The Four Horsemen of the Apocalypse

The prophecy in the Book of Revalation, Chapter Six, foretold of a dreadful time when the world would witness horror and devastation… and this evil would be delivered by four horsemen. These horsemen represented war, famine, pestilence and death.

This symbolism was not lost on Grantland Rice, one of the most eloquent sports scribes of the 20th Century. Here are his words describing the events that transpired on the Polo Gounds between the varsity squads of Army and Notre Dame on October 18, 1924…

Outlined against a blue-gray October sky the Four Horsemen rode again. In dramatic lore they are known as famine, pestilence, destruction and death. These are only aliases. Their real names are: Stuhldreher, Miller, Crowley and Layden. They formed the crest of the South Bend cyclone before which another fighting Army team was swept over the precipice at the Polo Grounds this afternoon as 55,000 spectators peered down upon the bewildering panorama spread out upon the green plain below.

And with those words the legendary “Four Horsemen of Notre Dame” would forever be enshrined in the lexicon of sport.

Now this you should know about football… When Grantland Rice was covering football the backfield on offense consisted of four players: a quarterback, a fullback and two halfbacks. These were the positions of the Four Horsemen.

Today, backfields number no more than three and sometimes only two: a quarterback and a halfback (now called a tailback).
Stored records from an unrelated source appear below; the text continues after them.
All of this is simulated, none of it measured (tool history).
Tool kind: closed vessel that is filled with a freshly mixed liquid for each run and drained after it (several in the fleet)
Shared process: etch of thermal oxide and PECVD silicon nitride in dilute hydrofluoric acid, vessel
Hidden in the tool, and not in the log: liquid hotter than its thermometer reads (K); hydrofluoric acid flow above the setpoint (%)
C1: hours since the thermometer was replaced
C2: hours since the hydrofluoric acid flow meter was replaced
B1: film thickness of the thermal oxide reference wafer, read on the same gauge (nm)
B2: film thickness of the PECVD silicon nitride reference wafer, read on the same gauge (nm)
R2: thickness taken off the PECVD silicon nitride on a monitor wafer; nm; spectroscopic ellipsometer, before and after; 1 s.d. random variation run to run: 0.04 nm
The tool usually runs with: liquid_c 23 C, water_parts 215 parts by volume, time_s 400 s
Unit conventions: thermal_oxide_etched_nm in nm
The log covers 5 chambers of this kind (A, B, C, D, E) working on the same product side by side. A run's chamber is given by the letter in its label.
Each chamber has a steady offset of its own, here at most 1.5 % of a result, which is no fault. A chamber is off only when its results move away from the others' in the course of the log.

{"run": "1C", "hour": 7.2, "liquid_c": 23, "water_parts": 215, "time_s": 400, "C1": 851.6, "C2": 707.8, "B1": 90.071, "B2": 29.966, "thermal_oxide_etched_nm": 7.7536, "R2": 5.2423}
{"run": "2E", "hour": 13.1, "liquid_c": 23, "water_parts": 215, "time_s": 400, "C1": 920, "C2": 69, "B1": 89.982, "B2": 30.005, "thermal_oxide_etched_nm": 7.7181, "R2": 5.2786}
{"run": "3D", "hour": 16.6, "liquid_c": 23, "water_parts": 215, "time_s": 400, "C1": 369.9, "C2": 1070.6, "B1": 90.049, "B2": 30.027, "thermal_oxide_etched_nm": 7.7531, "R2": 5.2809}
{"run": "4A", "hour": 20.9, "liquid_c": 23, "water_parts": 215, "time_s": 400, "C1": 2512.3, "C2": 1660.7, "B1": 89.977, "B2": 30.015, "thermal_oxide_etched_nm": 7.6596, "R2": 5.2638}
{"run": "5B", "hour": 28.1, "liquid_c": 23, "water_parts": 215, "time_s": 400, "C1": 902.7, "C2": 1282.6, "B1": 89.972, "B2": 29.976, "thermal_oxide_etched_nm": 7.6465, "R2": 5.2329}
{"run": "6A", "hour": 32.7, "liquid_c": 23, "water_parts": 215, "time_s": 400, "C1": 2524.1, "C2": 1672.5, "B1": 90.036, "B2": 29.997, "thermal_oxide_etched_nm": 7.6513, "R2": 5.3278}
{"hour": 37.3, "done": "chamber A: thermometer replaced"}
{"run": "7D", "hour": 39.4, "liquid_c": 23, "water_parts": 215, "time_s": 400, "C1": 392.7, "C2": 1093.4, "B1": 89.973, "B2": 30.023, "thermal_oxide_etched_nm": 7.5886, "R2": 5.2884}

But the “concept” of Four Horsemen lives on… but it has now shifted to the defensive side of the scrimmage line where the four “down linemen” stand to bring havoc and destruction to the opposing offenses.

In the 60s the Rams from Los Angeles sported a defensive line of Deacon Jones, Roosevelt Grier, Merlin Olsen and Lamar Lundy… and the Four Horsemen became transformed into the “Fearsome Foursome.”

But the artist’s conception, seen above, of this heroic quartet of defenders is titled “Four Horsemen of the Apocalypse” drawing on the earlier images spun by Grantland Rice.